My new Rain Barrel

IMG_7435My new favorite thing… rain barrels. They collect water from your gutters via the downspout and store it for later use. It is beneficial to the plants, which don’t need cold, treated tap water. Rain barrels also help you save money on your water bill, and re-use a resource that otherwise goes to waste.

I recently installed a rain barrel in my back yard. I am thrilled! My barrel holds 50 gallons, and originally held Greek pickled peppers. I plan to use it to water my wilting flowers, and keep the lawn more green than yellow. Mine cost $80 for the “blemished” barrel + $24 for the downspout diverter. I put it on a hose box, so the hose and the barrel are in one place, and to get more pressure from the elevated barrel.

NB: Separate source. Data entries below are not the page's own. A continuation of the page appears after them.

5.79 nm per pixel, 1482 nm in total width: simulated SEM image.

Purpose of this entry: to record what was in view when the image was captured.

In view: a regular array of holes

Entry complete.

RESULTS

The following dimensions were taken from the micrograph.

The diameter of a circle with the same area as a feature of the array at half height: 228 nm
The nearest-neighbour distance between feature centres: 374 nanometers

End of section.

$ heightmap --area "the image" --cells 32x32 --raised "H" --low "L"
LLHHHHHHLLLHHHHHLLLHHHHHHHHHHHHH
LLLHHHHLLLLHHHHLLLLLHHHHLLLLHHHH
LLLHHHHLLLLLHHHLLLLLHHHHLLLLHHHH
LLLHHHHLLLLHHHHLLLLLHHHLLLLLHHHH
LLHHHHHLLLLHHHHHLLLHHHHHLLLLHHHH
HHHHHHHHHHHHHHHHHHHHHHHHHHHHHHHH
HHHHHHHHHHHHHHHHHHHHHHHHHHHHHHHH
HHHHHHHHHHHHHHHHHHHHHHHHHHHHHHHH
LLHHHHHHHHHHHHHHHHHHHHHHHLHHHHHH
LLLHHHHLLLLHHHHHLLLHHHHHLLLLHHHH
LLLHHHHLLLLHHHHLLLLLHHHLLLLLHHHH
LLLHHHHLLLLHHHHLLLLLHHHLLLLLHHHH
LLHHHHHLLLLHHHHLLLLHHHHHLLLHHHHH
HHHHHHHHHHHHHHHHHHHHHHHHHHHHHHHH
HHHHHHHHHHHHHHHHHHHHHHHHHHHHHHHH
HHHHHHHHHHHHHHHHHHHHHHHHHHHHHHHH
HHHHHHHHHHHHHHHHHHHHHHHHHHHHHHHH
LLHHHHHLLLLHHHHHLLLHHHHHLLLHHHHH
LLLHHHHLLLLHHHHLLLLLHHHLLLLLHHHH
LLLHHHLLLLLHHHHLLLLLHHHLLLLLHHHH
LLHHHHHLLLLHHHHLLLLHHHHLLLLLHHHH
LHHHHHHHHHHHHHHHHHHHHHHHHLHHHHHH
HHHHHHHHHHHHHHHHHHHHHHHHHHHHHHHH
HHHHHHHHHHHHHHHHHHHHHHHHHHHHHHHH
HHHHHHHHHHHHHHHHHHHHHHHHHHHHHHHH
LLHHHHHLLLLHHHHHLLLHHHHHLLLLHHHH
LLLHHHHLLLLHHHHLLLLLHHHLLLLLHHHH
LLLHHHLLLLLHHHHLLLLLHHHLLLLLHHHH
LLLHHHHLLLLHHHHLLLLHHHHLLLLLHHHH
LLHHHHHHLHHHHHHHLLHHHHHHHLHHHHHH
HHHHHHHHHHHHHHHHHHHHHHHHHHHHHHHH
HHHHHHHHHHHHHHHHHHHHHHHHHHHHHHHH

The picture shows water rushing into the barrel, just minutes after we set it up. It took about 5 minutes in a heavy downpour for the barrel to fill, so it’s important to have a hose diverter to move the water away from the house. The downspout diverter I got is nice because when the barrel is full, I just close it and the water flows down the downspout as normal.

Make your own!
The Nature Center at Shaker Lakes is having a workshop in August on making your own rain barrel.

Tip of the day: Lower your thermostat 2 degrees in winter, and raise it 2 degrees in summer.


About Terra Milo

Terra Milo is Your Computer Girl. She believes that technology runs on energy, so when you're creating websites and emails, you are literally sending energy to your potential clients. Make sure that energy is confident, positive, and enlightening! Terra teaches coaches and entrepreneurs all the computer skills they need to launch their business and spread their mission in the world. From websites to newsletters to social media, she will empower you with skills and confidence so you can infuse your messages with inspiration and love.

7 thoughts on “My new Rain Barrel

  1. I should have mentioned… mosquitoes can’t get in there because it has a mesh top. If I notice a bug problem, I will pour a little vegetable oil in there so the mosquitoes can’t break the surface of the water.

  2. Terra, Mom here. I am so excited about your new blog. I love listening to politics and have many options but I just never seem to find the words to write it down. But, I like you love conservation! I have a rain barrel on the way here to my home in Sherwood, Oregon. It shipped yesterday, I can’t wait. It was so much fun to be able to be with you in Ohio last week to watch you set yours up and then see the first rain fall fill it up in less than 5 minutes, 50 gallons! I had a whopping $179. water bill this month! I have a new house with a Better Homes & Garden yard that soaks up water like no body’s business. I can’t wait to see how my rain barrel saves me on that.
    I must go now but I will be back to enjoy your upcoming blogs! love ya, mom

  3. Hi Terra,
    I think the rain barrell idea is awsome. I am going to try and get a barrell from a printing company that has plastic barrells from chemicals and use that for my barrell. Hopefully the chemicals can be washed out somy grass doesnt glow.
    Mike Szczukowski

  4. Sue,
    Those are great looking barrels. I had my barrel all summer and never had a mosquito problem. I read that mosquitoes are attracted to shallow water, not the deep water of a rain barrel. But hey, whatever people want to use to save water is great with me! Thanks for sharing.